Talk by Steven Brumby from Decartes Labs. Given to the Redwood Center for Theoretical Neuroscience at UC Berkeley.
Abstract The proliferation of transistors has increased the performance of computing systems by over a factor of a million in the past 30 years, and is also dramatically increasing the amount of data in existence, driving improvements in sensor, communication and storage technology. Multi-decadal Earth and planetary remote sensing global datasets at the petabyte scale (8×10^15 bits) are now available in commercial clouds, and new satellite constellations are planning to generate petabytes of images per year, providing daily global coverage at a few meters per pixel. Cloud storage with adjacent high-bandwidth compute, combined with recent advances in neuroscience-inspired machine learning for computer vision, is enabling understanding of the world at a scale and at a level of granularity never before feasible.
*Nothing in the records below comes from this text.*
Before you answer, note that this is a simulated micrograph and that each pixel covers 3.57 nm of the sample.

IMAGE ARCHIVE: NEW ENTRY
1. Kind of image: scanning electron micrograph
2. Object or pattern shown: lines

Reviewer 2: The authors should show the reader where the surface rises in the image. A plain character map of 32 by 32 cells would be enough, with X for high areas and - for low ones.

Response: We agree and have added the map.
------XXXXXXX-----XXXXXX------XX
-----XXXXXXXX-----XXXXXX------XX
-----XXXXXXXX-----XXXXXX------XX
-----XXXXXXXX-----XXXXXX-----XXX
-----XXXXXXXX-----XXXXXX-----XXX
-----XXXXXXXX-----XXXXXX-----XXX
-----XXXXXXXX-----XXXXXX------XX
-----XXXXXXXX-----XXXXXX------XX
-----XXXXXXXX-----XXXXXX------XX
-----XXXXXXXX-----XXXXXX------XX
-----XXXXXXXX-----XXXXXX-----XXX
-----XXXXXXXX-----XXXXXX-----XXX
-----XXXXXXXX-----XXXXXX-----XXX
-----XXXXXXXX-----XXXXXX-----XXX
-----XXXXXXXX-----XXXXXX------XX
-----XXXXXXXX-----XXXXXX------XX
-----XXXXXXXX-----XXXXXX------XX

We report here on a computation processing over a petabyte of compressed raw data from 2.8 quadrillion pixels (2.8 petapixels) acquired by the US Landsat and MODIS programs over the past 40 years. Using commodity cloud computing resources, we convert the imagery to a calibrated, georeferenced, multiresolution tiled format suited for machine-learning analysis. We believe ours is the first application to process, in less than a day, on generally available resources, over a petabyte of scientific image data. We report on work using this reprocessed dataset for experiments demonstrating country-scale food production monitoring, an indicator for famine early warning.